Neil Young’s Film Lounge – The Contender



US 2000
director/script : Rod Lurie
cinematography : Denis Maloney
editing : Michael Jablow
stars : Joan Allen, Gary Oldman, Jeff Bridges, Christian Slater
126 minutes

An entertaining, if finally somewhat lightweight, White House drama in the style of TV smash The West Wing. Easygoing Democratic President Jackson Evans (Bridges) nominates a woman, Senator Laine Hanson (Allen), as his Vice-President. A confirmation committee is assembled, headed by rabid Republican Shelly Runyon (Oldman), and including an idealistic young politico, Reginald Webster (Slater). When a series of scandalous allegations emerge about Hanson’s past, Runyon sees his chance to embarrass his political foes and overturn the nomination, enabling his preferred candidate Hathaway (William Petersen) to step in. But Allen refuses to play ball — she won’t confirm or deny the rumours, nor will she stand aside without a fight

After a striking, Chappaquiddick-style opening, The Contender soon settles down into being all talk and very little action, but writer-director Lurie keeps it clicking along nicely with crisp direction, well-edited short scenes, sharp one-liners and unexpected (if somewhat cheap) twists. His control is mostly assured, apart from one rotten sequence in which Runyon rants against abortion (“A holocaust of the unborn!”) while Hanson nobly resists the temptation to expose him as a hypocrite. It’s a clumsy, predictable sequence, and even Oldman can’t help spiralling off into caricature. A rare lapse — while Allen and Bridges fully deserve their Oscar nods, Oldman is at least as good, and for a while it looks as if the script’s going to match the actors’ intelligence (Oldman is officially top-billed, and has described Runyon as the hero of the movie) and make the villain at least as admirable as the saintly good guys.

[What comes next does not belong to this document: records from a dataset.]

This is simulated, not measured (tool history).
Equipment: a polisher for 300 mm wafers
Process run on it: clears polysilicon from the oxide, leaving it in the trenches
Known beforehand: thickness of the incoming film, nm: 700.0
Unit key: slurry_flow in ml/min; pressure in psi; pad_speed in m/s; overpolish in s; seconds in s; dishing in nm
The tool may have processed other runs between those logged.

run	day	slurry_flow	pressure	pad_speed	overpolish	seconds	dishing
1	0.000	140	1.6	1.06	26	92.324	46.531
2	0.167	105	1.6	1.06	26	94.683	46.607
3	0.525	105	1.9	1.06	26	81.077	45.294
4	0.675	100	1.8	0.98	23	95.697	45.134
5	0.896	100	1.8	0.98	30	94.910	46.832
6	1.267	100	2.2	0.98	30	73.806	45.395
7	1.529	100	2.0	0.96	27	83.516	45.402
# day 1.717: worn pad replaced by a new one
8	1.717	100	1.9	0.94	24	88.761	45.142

So it’s a shame the movie lets both him and us down with its limp excuse for an ending. As with 13 Days, it’s frustrating to see a director resist the flag-waving route of “God Bless America” for two full hours, only to succumb in the crucial last few minutes. It could have been a very Jackson Evans, Shelly Runyon or even a Laine Hanson kind of movie — but by blunting the edge he’s spent so long sharpening, Lurie ends up looking more like the well-meaning but sappily wide-eyed Reggie Webster.